Exploring Macao: An Endless Source Of Entertainment
Why try one dish when you can try them all? Macao is a heaven for foodies, and its interesting and rich history, with influences from around the globe, makes it a must-visit for any flavour-obsessed traveller. Whether you’re looking to try flaky sweet pastries, indulge in unusual street food or swap the stalls for Michelin-starred dining, you’ll definitely eat well for every meal.

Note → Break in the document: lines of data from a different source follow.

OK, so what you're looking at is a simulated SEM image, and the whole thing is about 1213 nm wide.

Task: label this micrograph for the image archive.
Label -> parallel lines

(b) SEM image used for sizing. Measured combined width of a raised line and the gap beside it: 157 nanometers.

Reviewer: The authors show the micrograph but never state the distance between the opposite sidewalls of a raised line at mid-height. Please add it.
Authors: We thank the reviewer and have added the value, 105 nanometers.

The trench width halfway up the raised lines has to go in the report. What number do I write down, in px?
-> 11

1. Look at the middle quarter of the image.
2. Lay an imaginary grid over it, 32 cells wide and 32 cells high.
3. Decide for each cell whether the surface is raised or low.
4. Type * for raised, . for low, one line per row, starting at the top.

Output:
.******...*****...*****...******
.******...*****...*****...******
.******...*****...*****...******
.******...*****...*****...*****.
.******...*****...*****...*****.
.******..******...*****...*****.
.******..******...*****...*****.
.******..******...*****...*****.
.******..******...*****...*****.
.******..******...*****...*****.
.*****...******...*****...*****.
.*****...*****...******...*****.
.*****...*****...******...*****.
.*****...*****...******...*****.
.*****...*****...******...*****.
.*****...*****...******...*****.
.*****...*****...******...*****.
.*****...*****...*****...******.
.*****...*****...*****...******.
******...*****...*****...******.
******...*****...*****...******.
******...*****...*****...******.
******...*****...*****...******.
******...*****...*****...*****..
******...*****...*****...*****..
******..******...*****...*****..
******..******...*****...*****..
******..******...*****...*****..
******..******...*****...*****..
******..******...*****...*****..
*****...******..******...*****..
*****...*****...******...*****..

Delicious dishes – As well as delicious Chinese food of all kinds and some of the best Portuguese food outside Portugal, the local Macanese cuisine – one of the world’s first fusion cuisines – includes flavours from Africa, India, South East Asia and South America. Duck into the local restaurants and you’ll find menus packed with regional dishes, including the subtle spices of minchi. The pork and beef mince dish is seasoned with garlic, bay leaf and soy sauce, and is often topped with egg, and is a fast-track insight into the delicious world of Macanese foodie culture. Elsewhere you can discover porco tamarindo, a rich flavour-packed stew with shrimp paste, sugar, Chinese seasonings and tamarind, or curry crab – a fragant curry with a sweet and thick sauce.
The strong African influence is showcased in another popular local dish, Galinha a Africana: the delicious Macanese specialty features chicken cooked with mixed tropical spices and coconut milk, and is a culinary highlight of Macao. For street-side dining, you’ll get your fill around the 16th-century Ruins of St Paul’s, which sits in the middle of The Historic Centre, a Unesco World Heritage Site. Here the stalls are stacked with luminous meat jerky which is as sticky as it is moreish. Elsewhere on Rua da Cunha, or ‘Food Street’, you can lose yourself in a maze of colourful restaurants and bakeries, while stopping to sample various versions of Macao’s famous deep-fried pork chop bun, which is its own delicious take on the humble burger.
Michelin-starred specialities – If you’re looking for something smarter, Macao boasts 16 Michelin-starred restaurants to choose from, where delicious, inventive cuisine sits alongside incredible service and spectacular settings. The Eight has three stars to its name, and creates exceptional looking, and tasting, dim sum. The signature gold-fish shaped shrimp dumplings, and hedgehog-shaped pork buns are a must-try. Meanwhile, Robuchon au Dome, which also holds three Michelin stars, serves up decadent French cuisine in a sophisticated chandelier-lit room, with some of the best views over Macao available from its tables.
Sweet snacks – Macao’s culinary influence is shaped by its unique heritage, and that’s still reflected today. A perfect example of this is the city’s most famous snack — pastel de nata. These delicious egg tarts are a twist on the traditional Portuguese version, and one of the best places to try’ them is Lord Stows Bakery in Coloane (it was set up by an Englishman, Andrew Stow, who created his recipe in 1989). Other snacks include almond cakes, egg rolls and peanut candies that are loved by locals and visitors, alike.